Assignment 3 - Atmospheric Thermodynamics

Due Friday September 27 2024 (at start of class, or submitted electronically via Brightspace before class)

Point values are indicated for each question.

Total points: 30

Question 1¶

4 points

(Problem 3.8)

Show the steps leading to equations 3.37 and 3.38 of the text (exact conversions between mixing ratio and specific humidity). (2 points)
Show that, for realistic values of either $w$ or $q$ in the free atmosphere (e.g., $w < 20$ g kg^-1), the difference between the two, expressed as an absolute value, is indeed small. (2 points)

Question 2¶

3 points

(Problem 3.9 of the text)

Show the steps to derive equation (3.45) of the text:

p = \rho R_d \left[ 1 + \left(\frac{1}{\varepsilon} - 1 \right) q \right] T

(1)

Question 3¶

6 points

(Modified from Problem 3.10 of the text)

If the specific humidity $q$ in a sample of air is 22 g kg^-1 at 30ºC, find the virtual temperature $T_v$ expressed in both Kelvins and degrees Celsius. (2 points)
If the pressure $p$ is 1020 hPa, find the density ρ. (2 points)
By what percentage is the above density greater or less than that for dry air at the same pressure and temperature? (2 points)

Question 4¶

4 points

(Modified from Problem 3.11 of the text)

On a summer day, the air conditioning breaks down and the air in your classroom becomes very warm and muggy with a vapor pressure of 20 hPa and a temperature of 27ºC.

If the volume of the classroom is 50 m³, how much water is present in the room in vapor form? Express your answer both as a mass in kg and a liquid-equivalent volume in liters, assuming that the density of liquid water is 1000 kg m^-3. (2 points)
If the pressure in the room is 980 hPa, what is the virtual temperature of the air? Express your answer both in K and degrees C. (2 points)

Question 5¶

9 points

(Based on Problem 3.13 of the text)

A standard large tank of helium used to fill weather balloons contains 6.8 m³ of the gas (measured at 1 atmosphere pressure) compressed to about 2000 pounds per square inch (psi) or 13.8 MPa.

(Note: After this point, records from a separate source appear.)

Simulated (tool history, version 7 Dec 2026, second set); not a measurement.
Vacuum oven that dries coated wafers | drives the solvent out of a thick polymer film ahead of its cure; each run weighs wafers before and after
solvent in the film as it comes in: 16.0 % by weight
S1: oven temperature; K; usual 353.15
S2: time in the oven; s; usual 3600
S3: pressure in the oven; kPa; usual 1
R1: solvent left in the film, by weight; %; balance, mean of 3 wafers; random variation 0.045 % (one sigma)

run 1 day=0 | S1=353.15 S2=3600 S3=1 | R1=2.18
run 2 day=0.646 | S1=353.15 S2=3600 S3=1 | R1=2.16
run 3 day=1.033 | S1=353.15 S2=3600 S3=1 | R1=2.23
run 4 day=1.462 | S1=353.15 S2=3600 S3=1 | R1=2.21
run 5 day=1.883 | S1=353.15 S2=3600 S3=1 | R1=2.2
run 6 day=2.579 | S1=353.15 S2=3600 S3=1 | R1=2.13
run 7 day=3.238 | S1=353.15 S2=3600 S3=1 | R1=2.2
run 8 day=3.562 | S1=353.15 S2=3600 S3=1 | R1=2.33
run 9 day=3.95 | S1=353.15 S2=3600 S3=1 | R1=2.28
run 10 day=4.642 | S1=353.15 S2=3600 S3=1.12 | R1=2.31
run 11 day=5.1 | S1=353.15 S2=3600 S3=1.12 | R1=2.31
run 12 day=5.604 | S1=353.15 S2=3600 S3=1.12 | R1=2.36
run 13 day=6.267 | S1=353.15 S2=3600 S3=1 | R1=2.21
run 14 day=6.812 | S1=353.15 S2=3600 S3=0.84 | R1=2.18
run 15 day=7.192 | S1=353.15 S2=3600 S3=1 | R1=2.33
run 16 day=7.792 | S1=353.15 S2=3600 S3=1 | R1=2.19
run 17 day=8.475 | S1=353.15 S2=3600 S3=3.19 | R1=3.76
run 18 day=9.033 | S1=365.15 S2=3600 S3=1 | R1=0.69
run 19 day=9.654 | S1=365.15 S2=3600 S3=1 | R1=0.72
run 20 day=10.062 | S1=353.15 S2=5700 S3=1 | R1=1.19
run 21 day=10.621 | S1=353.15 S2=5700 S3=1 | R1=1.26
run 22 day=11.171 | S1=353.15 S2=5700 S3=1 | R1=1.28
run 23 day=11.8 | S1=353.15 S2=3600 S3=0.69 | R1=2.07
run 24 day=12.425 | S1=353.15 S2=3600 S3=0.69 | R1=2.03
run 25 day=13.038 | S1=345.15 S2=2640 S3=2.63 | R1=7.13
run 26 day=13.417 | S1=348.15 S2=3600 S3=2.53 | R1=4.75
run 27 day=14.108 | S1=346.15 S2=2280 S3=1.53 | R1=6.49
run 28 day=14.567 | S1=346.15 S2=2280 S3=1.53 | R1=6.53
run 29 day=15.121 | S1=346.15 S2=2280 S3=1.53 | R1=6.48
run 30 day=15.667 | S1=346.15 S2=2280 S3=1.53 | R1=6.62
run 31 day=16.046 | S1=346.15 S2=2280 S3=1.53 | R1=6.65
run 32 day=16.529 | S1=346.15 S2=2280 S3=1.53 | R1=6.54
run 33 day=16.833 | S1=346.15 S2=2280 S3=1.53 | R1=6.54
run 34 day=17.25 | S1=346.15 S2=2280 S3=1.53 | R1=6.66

Calculate the volume of helium required in order for a 200 g balloon to achieve the proper free lift (i.e., the net buoyancy without a payload) according to the information in Table 1.3. Helium has a molar mass of 4.0 kg kmol^-1. (2 points)
By how many psi should the pressure in the tank drop to achieve the target volume? (2 points)
Based on conditions in a U.S. Standard Atmospere (see Appendix E.2), what is the approximate diameter of the balloon when it bursts? (2 points)
An impatient operator wants to get the sounding over more quickly by overinflating the balloon by 50% (by volume) and thereby increasing the ascent rate. Estimate the new altitude at which the balloon will burst, assuming that the balloon’s maximum diameter before bursting does not change. How much altitude is lost? (2 points)
Explain why either overinflating or underinflating the balloon might be a bad idea, even if data at higher altitudes are not needed. (1 point)

Question 6¶

4 points

(Problem 3.14 of the text)

A parcel of air has a temperature of 29°C and a specific humidity of 24 g kg^-1. It is embedded in an environment having a temperature of 30°C and a specific humidity of 5 g kg^-1.

What is its vertical acceleration? (2 points)
If there are no other forces acting on it, how long would it take for the parcel to rise 10 m from its starting position? (2 points)